US Marine Corps News

6/6/2012 By Cpl. Rubin Tan, Marine Corps Air Station Beaufort

USS ENTERPRISE, At Sea — USS ENTERPRISE, At Sea – Last month Marine Fighter Attack Squadron 251 sailed through the Strait of Hormuz aboard aircraft carrier USS En­terprise one month after leaving its homeport of Norfolk, Va.

Iran has recently had the intention to control the amount of transits through their territorial waters and the Strait of Hormuz.

“By sailing through the strait aboard a United States warship, we are demonstrating that we will continue to maintain free­dom of navigation and will support our allies in the gulf while deterring pos­sible enemies who may want to close the Strait of Hormuz and impact the economies around the world,” said the Carrier Strike Group 12 Command Master Chief Michael Manning.

The strait, also known as the world oil transit chokepoint, is part of the international waterway connecting the Arabian Gulf and Arabian Sea. Any vessel, regardless of host nation, can use the inter­national waterway.

The carrier is supporting maritime security opera­tions in the United States’ 5th and 6th Fleet area of responsibility before be­coming decommissioned later this year after more than 50 years of service.

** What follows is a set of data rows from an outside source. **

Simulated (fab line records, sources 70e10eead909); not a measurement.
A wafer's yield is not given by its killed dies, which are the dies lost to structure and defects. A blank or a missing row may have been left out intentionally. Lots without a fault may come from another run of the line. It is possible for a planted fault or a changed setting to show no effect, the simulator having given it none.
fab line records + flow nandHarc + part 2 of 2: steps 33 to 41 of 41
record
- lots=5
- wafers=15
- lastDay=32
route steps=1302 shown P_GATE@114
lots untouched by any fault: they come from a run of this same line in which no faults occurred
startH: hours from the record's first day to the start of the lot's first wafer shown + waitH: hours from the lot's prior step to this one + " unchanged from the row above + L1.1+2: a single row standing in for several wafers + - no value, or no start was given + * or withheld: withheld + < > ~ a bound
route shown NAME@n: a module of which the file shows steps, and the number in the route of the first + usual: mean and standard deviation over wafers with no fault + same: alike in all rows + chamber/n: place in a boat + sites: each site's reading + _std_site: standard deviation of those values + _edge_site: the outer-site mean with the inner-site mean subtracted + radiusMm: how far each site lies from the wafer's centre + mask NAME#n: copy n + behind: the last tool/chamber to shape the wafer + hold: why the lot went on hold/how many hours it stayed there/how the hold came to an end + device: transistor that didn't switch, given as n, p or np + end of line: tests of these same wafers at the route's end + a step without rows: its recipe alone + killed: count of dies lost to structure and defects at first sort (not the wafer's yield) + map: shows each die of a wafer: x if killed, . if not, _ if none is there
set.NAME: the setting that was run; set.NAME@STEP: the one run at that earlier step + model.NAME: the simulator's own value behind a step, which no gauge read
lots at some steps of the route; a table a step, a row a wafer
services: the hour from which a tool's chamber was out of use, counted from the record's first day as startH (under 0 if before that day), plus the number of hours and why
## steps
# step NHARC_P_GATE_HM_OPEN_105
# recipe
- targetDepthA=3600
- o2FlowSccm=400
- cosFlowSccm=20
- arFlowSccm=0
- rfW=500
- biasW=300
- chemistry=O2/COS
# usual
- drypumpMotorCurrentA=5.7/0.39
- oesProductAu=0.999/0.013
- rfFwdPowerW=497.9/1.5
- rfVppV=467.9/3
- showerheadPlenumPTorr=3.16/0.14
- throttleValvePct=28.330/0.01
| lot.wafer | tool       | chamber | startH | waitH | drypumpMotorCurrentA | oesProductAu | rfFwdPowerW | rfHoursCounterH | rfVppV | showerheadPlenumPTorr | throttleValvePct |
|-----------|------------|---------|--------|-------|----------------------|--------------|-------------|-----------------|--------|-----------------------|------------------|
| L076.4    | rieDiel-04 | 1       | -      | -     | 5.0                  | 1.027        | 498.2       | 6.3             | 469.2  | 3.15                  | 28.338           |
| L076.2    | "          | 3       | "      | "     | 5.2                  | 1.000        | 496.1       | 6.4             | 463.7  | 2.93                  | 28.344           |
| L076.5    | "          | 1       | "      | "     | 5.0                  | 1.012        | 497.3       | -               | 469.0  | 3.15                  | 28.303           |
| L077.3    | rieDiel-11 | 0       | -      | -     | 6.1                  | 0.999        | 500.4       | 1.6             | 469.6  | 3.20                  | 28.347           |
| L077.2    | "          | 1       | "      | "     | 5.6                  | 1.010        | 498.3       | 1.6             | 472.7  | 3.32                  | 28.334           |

The USS Enterprise faced many potential dan­gers during its transit such as; collisions with other ships due to high traffic, fog, surface-to-air threats, air-to-air threats and sur­face-to-surface threats.

Carrier Air Wing 1 air­craft aboard the Enterprise were employed to provide aerial support during the difficult conditions.

“Navy and Marine Corps aviation platforms on an aircraft carrier collectively train to protect our assets and to be proficient in combat scenarios,” said Lt. Col. Nathan Miller, VMFA-251 executive of­ficer and native of Lapeer, Mich. “The beauty of a carrier is being able to go where our nation needs us to show foreign diplomacy or force projection.”

Appropriate vigilant posts and extra navigation details were used due to the restrictive maneuver­ing environment and to provide standard defen­sive precautions.

“It was a simple freedom of navigation and opera­tion, not a prelude of war and service members aboard the USS Enter­prise should feel a sense of pride because we did our job safely and expedi­tiously as military mem­bers carrying out a part of the nation’s mission,” con­cluded Manning, a Wind­ham, Maine native.